Model training

We suggest that you find and work with a voice actor who represents the custom voice you're aiming for. You need to record about 10 seconds of audio with your voice actor to use as training data. You also need to record the consent statement of the voice actor. It takes us less than a few minutes to train and serve the cloned model. There is no SLA support for critical bugs for pre-GA features.

Step 1: Create training data for cloning

Record the consent statement: To comply with legal and ethical guidelines for voice cloning, record the required consent statement as a mono WAV file, with LINEAR16 encoding and a 24 kHz sampling rate, in the appropriate language. (I am the owner of this voice and I consent to Google using this voice to create a synthetic voice model.)
Record initial audio: Use your computer microphone to record 10 seconds of audio as a LINEAR16-encoded, mono WAV file at a 24 kHz sampling rate. Ensure there is no background noise during the recording.
Store audio files: Save the recorded audio files in a designated Cloud Storage location.

Step 2: Create a cloned model

You can create a cloning project through the Text-to-Speech console.

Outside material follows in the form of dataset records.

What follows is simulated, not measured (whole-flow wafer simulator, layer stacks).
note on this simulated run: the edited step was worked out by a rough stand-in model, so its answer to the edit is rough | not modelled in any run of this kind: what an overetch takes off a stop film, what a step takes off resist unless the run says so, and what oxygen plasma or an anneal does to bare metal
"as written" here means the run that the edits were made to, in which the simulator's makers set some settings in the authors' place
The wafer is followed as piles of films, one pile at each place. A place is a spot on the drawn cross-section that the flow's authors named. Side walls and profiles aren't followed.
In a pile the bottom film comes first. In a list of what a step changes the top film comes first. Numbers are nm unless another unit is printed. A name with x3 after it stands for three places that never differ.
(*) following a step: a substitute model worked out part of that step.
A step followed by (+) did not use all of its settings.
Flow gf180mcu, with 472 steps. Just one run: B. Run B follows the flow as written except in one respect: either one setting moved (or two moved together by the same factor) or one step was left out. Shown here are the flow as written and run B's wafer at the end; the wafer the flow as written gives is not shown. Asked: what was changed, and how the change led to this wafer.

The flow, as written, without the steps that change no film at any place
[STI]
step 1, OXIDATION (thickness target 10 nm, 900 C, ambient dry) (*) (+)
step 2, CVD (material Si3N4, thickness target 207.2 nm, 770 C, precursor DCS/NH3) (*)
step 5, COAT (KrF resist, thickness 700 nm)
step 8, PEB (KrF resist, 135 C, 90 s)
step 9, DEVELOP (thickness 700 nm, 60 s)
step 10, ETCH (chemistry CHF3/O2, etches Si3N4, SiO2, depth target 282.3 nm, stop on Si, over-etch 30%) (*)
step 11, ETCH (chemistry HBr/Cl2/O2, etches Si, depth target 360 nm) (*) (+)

Navigate to the Synthesize page within the Text-to-Speech console
Enter the text which will be synthesized into speech, and select the target language code (only en-US applies).
Select the Custom voice checkbox, and click Generate key.
Complete all the required fields in the subtask that opens.
A voice cloning key should now appear in the synthesize form:
- You can save this key for future use to skip the "Generate key" process in the future
- Note: We don't retain your key. Anyone with access to your Cloud project can use it to generate synthetic speech with your cloned voice, so be sure to keep it secure.
Toggle the Advanced settings section, and enter 24000 in the Sample rate (Hertz) field, then click Synthesize.

We only synthesize cloned voices at 24kHz as of now.

You can download or play the audio right away to hear how it sounds.